Provincial Governments Urged to Adopt Carbon Pricing Policies

  • Canada’s Ecofiscal Commission says provincial carbon pricing will keep Canada competitive in a changing global economy.

Toronto, April 7, 2015 –All provinces should adopt or strengthen carbon-pricing policies to position Canada for success in a global economy that increasingly values low-carbon activities, according to a new report released today.

The Way Forward: A Practical Approach to Reducing Canada’s Greenhouse Gas Emissions by Canada’s Ecofiscal Commission says delay in implementing climate policy will mean higher future costs for all Canadians. Regional differences make a one-size-fits all approach challenging. Provincially customized carbon pricing policies present a practical way to make national progress on lowering emissions today.

“Getting moving now allows policy to begin reducing greenhouse gas emissions immediately and then ramping up to yield more significant reductions over time,” says commission chair Chris Ragan, an associate professor of economics at McGill University in Montreal and former Special Advisor to the Governor of the Bank of Canada.

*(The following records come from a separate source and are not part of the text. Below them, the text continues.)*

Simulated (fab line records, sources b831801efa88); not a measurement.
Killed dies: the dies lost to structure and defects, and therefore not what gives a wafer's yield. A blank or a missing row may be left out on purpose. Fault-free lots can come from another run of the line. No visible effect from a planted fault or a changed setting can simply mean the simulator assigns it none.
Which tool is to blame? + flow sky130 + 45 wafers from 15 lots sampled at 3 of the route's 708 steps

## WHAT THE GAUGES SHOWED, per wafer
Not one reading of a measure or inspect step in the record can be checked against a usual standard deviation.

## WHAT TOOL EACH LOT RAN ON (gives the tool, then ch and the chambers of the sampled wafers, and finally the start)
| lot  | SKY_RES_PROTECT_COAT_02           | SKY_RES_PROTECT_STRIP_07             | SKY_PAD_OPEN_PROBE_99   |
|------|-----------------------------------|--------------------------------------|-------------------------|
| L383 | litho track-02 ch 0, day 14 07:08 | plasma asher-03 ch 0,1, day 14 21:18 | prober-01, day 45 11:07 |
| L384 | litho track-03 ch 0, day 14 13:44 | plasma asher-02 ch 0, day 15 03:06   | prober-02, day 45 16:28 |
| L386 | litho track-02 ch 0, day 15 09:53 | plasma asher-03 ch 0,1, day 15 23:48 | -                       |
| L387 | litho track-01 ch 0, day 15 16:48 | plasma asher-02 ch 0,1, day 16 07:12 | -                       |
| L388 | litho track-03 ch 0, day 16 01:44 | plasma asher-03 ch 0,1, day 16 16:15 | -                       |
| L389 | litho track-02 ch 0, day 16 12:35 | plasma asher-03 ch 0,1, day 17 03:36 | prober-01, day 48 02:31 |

“Carbon pricing at the provincial level will give households the incentive to adapt their behaviour, businesses the certainty and flexibility to invest in low-carbon solutions, and provinces the ability to customize policy in ways that make the most sense for their economies and priorities,” he says. “The world is gradually moving away from carbon, and will move even further in the next 40 years. Canadian firms will fare much better if we start making that transition now.”

Released today, the Commission’s report explores two central issues. First, why provincial carbon pricing is the practical way to move forward on achieving meaningful, low-cost reductions in GHG emissions. Second, which details and fundamentals of policy design need to be considered as provinces take their next steps.

According to the report, a comprehensive and consistent carbon price across Canada is the ultimate goal, but moving forward now through independent provincial action makes good sense.

“Provinces not only have the jurisdiction to price carbon, they already have a head start. British Columbia, Quebec, and Alberta have all implemented different approaches to carbon pricing, Ontario has indicated that it’s ready to move in the next year, and there is a live discussion taking place in Nova Scotia,” says Ragan.

All provinces and Canada as a whole stand to benefit more from carbon pricing than any other type of climate policy, he adds. And while there is an overall national benefit to coordinating provincial policies, the biggest wins come from all provinces putting their own independent pricing policies in place.

“Provinces have every reason to put smart and practical carbon pricing policies in place now. They don’t need to wait for anybody. We all stand to gain from provincial action,” says Ragan.

The report concludes with four recommendations for Canadian policymakers:

  • All provincial governments should move forward by implementing carbon-pricing policies.
  • Provincial carbon-pricing policies, existing and new, should increase in stringency over time.
  • Provincial carbon-pricing policies should be designed to be as broad as practically possible.
  • Provinces should customize details of policy design based on their unique economic contexts and priorities; they should also plan for longer-term coordination.

About Canada’s Ecofiscal Commission

Established in November 2014, Canada’s Ecofiscal Commission is a unique effort to advance fiscal policy reform for the benefit of Canada’s economy and environment. The commission comprises a dozen prominent economists from across Canada’s regions and 16 advisors including former political leaders and leaders from the business sector.

Over the next five years the commission will publish and promote discussion of research and recommendations grounded in Canada’s unique and regionally diverse economic and policy context. It will focus on issues most relevant to Canadians and policy-makers including those affecting fresh water, air quality, environmental disasters, greenhouse gas emissions, transportation and road congestion.

Its first report (November 2014) showed that smart fiscal policies could be used to significantly reduce greenhouse gas emissions, pollution and waste, while stimulating innovation and growth. The Commission termed these ecofiscal policies ‑ a new word to facilitate a new conversation about solutions guided by both economic and environmental objectives.

The Commission is funded by several Canadian family foundations and Canadian corporations.